Not even within five months did Czech authorities give out 2,000 air tickets and envelopes with EUR 500 spending money that were to motivate foreigners who lost their temporary resident permit. Hundreds of foreigners, who – mainly because of crisis and lay-offs – lost their Czech resident permits are further staying in the country. They pass themselves off as students.
“Within the voluntary returns project, 1462 people have left the territory of the Czech Republic,” said Vladimír Řepka from the Interior Ministry referring to numbers from this year’s May. However, many more deprived foreigners stay in the country. And they are interested more in how to extend their stay here than in obtaining an air ticket to go back home. And mediators know this well. They have therefore inventively adjusted their services accordingly: instead of work they started offering student courses.
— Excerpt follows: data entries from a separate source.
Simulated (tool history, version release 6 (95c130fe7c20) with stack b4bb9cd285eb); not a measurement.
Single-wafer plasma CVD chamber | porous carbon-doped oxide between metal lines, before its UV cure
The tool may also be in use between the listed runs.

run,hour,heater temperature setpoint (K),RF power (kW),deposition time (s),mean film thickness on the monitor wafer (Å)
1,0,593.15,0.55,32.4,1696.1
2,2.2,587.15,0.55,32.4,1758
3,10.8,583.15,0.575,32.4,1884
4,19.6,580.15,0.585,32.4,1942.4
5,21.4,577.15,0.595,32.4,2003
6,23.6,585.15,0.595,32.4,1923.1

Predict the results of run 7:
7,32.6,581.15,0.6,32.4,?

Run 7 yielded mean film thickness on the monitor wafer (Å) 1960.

An Asian couple recently knocked on the door of Jan Kubíček’s office in the Counselling Centre for Integration. They came to introduce a plan to him on how to help foreigners with no job. “They suggested to me they would found a school or a retraining programme,” Kubíček said. The clients of the counseling centre were to be the future students. A school enrolment is namely a way for foreigners without job to legalise their stay in the country. “Of course the foreigners would have to pay for it. It wouldn’t be help in the true sense, rather a way to profit on people who have problems as a result of the economic crisis,” Kubíček said.
Dream of a castle
A firm called Kolp, which according to the business register has been involved in mediatory activities for 16 years, came up with a much more ambitious safety plan.
“We can offer long-term help when it comes to school entrance exams and paying of tuition fees. At the same time foreigners will be able to acquire temporary jobs, we will provide boarding for four years and all that for free,” said the offer that the firm’s executive director Zdeňka Kmošková sent directly to the Mongolian community in Plzeň.
She wanted to accommodate 100 people at a castle. However, in another email the offer had more realistic colours. “We would want USD 11,000 from each person and for that we will provide everything for free,” said Kmošková on the price of the four-year “all-inclusive” programme.
When the weekly Týden (pretending to be looking for accommodation for three foreigners) was interested in the details of the offer, she refused to help. “I need a bigger working group,” the firm’s reply said. As an initial input USD 1,400 per one person would be sufficient. “I would help them to get a bank loan and also a scholarship, I will help with paying off the debt,” said Kmošková promising that she would take good care of the castle’s tenants: she offers to pay them for the maintenance work on the former noblemen’s seat as studying would be only a marginal activity.
Not even experts are able to judge, whether the entrepreneur is rather a philanthropist or a gold miner. “Generally, I would warn foreigners against falling further into debt,” Tomáš Haišman from the Interior Ministry commented on the firm’s acting.
Import of technologists
Also analysts from the Interior Ministry have noticed the rising popularity of student visa. “Some embassies and consulates have been recording an increased interest in student programmes at certain educational institutions in the Czech Republic,” said a ministry report monitoring the awarding of student visa. In Vietnam, for example, applicants for courses are queuing in the Na Trang centre where the Technical University of Liberec is recruiting its students. And it is this university that has been recording an increase in the number of foreign students each year. The experience of Czech embassies and consulates abroad is that 70% of students know in advance that they will not complete their studies.